What a time to be a financial planner.
Our biggest product manufacturers – the banks – are making record profits, thanks more and more to the performance of their wealth management divisions. Platinum’s float indicates that one prominent stock picker believes the market is ripe for listing, and Macquarie Research expects about $80 billion of new retail superannuation inflows – excluding self-managed super funds – for this financial year, well above average levels of $60 billion. Kenyon Prendeville’s Steve Prendeville says every seller of financial planning businesses has many potential buyers.
It doesn’t take a rocket scientist to produce good results in the financial planning industry at the moment. Compared to most other sectors, it’s pretty easy. The only challenge to our success is, possibly, the success itself.
In our Cultivating AdviceTM programs, we are witnessing a fundamental shift in client value offerings. There is growing separation in these offerings, between what I refer to as “financial advice” in one corner and “financial care” in the other.
There are at least three forces driving this split.
- The desire to have a flexible client offering that can grow as the firm grows – in other words, ensuring that a firm’s offering in 2008, 2009, and beyond won’t be the same as the 2007 offering.
- The desire to have clients’ needs shape the offer, not legislation or the market.
- The desire to differentiate a firm’s offering from its competitors’, to attract new clients, and more importantly, draw the best and brightest advisers.
Both the financial advice offering and the financial care offering deliver advice and both usually (but not always) deliver financial products to clients. The key difference is the level of complexity in the client’s financial life.
The financial care proposition is for clients who do not have significant complexity in their lives. They don’t need a lot of analysis or advice. They need to plan prudently for retirement, spread and insure their risks, manage their cash flows, pay their taxes and pay off debts. It will be hard to charge a premium for financial care. In the future it will be commoditised, as will most of the products within its offerings.
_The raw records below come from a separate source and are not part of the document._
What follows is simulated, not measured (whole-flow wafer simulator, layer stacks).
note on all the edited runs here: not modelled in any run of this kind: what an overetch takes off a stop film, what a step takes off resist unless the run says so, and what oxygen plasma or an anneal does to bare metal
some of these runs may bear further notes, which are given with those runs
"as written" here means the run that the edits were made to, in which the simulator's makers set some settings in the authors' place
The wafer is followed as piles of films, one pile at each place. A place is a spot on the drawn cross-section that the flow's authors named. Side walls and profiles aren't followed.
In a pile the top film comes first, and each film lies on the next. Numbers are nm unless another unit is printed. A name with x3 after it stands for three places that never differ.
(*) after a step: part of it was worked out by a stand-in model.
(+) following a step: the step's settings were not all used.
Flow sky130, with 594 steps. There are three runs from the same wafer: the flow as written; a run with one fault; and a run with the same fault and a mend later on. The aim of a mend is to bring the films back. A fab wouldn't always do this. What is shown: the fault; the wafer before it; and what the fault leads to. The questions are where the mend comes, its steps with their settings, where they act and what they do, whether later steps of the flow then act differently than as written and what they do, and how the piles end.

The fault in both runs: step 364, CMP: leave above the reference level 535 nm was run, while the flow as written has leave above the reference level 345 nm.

Firms that establish themselves to serve the financial care market can be prosperous. They can deliver great value as they meet the needs of their selected clients. The specialty of the planners offering financial care will be diligently serving that market’s relatively simple needs.
The more thorough approach will be the financial advice proposition. There are already a myriad of terms used for this, including wealth manager, principal wealth adviser, holistic financial planner and chief financial officer.
The causes of financial complexity in a client’s life are as broad as the range of services to deliver appropriate financial management solutions. But one thing is certain about the proposition – it is a broad financial solution, not just the placement of retirement monies or implementation of tax-effective structures, and it will probably take more than one year to implement the solutions, management and habits into a client’s financial life.
A financial advice proposition will attract a premium that a financial care proposition will find hard to match. The greater the client’s complexity and need for advice, the higher the premiums that will be charged to deliver the leadership, expertise and relationships required to remove, reduce or manage that client’s situation.
These are the best of times …
If you are so busy trying to meet client demand that you can’t experiment with new offerings, you might not have a choice in a couple of years. In the meantime, these are the best of times. Make the most of them.